The Associated Press, one of the nation’s largest news organizations, said that it will, for the first time, attempt to define clear standards as to how much of its articles and broadcasts bloggers and Web sites can excerpt without infringing on The A.P.’s copyright.
The A.P.’s effort to impose some guidelines on the free-wheeling blogosphere, where extensive quoting and even copying of entire news articles is common, may offer a prominent definition of the important but vague doctrine of “fair use.”
Oops. Did I quote too much. Is Adam Liptak preparing the takedown letter even as I type?
[Edit: Just so we're clear, I am not arguing that reposting an AP article in its entirety is or should be acceptable. We're talking quotations, people, quotations!]

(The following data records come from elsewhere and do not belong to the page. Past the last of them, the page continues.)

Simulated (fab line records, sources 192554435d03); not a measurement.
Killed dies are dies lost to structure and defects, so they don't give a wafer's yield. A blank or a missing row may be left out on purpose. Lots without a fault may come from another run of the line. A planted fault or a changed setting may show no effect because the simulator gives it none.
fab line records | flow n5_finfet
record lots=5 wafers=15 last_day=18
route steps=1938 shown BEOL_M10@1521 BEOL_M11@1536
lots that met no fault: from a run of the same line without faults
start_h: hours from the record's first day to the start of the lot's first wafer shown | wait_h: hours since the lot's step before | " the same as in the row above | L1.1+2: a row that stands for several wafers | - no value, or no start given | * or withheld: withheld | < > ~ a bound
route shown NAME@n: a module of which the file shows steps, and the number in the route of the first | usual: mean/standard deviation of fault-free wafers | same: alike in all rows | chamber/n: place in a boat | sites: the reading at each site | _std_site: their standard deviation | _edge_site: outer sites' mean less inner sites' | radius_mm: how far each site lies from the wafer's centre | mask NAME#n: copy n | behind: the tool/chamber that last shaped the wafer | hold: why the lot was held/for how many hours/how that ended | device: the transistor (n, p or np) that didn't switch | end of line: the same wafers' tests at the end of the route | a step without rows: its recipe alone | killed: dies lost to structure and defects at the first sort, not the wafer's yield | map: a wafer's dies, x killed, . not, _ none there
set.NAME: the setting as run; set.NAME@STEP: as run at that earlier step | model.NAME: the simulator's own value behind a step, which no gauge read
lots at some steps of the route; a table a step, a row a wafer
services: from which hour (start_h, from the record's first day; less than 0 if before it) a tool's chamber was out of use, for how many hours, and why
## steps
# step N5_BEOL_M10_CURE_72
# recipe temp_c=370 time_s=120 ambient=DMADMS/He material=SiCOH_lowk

Dan provides the root of this stupidity (note my word choice, should you have any doubt as to my thoughts on the subject):
This statement comes on the heels of the AP’s sending a letter to the Drudge Retort to remove quotations from AP stories that ranged from about 40 to 80 words. These weren’t very big excerpts. The AP later backtracked a bit, claiming that its letter was “heavy handed,” but it has not withdrawn the takedown letters to Drudge. According to the NY Times article: “The Associated Press believes that in some cases, the essence of an article can be encapsulated in very few words.”
Generally speaking, we quote only as much as is needed to make the point. Whether it’s 5 words or 100. I respect ownership of content likely far more than most, and it annoys me greatly when other steal my posts wholesale and publish them on their own blogs, often without any attribution. But I have one saving grace: They can steal one post, but I can create more. This they cannot do.
For the AP to whine about the length of quotes is just plain silly. They thrive off recognition of their content. It gives the AP credibility and relevance. What if nobody cared what the AP had to say? Hey Sam Maull (AP reporter for New York courts), need a job?
If anything, discussion of articles in the blogosphere enhances the attention a news organization will receive, as well as encourages more people to read the article. The AP says that it doesn’t want to stop people from quoting its articles very briefly and linking to them; it wants to limit how much bloggers quote. The difficulty here is that AP stories quickly disappear from the Internet, so links to full articles go dead after a week or two. The New York Times has a much more enlightened policy, encouraging bloggers to use and link to its articles by offering a permalink that will never go dead.
Absolutely. So quit yer whining and forget about giving ultimatums. The day nobody quotes from an AP story is the day you should start to worry. In the meantime, you ought to send out little thank you notes to show your appreciation for the fact that anybody even cares enough to recognize your existence. Sheesh.
Update: Orin Kerr at Volokh spreads a bit of irony on the AP:
Glenn Reynolds, Michelle Malkin, and Patterico have noted the apparent irony that the Associated Press quoted 154 words from one of Patterico’s blog posts soon after threatening bloggers for quoting fewer words than that from Associated Press stories.
Anybody still want to argue the point? This does not involve wholesale lifting of content, but fair use quoting.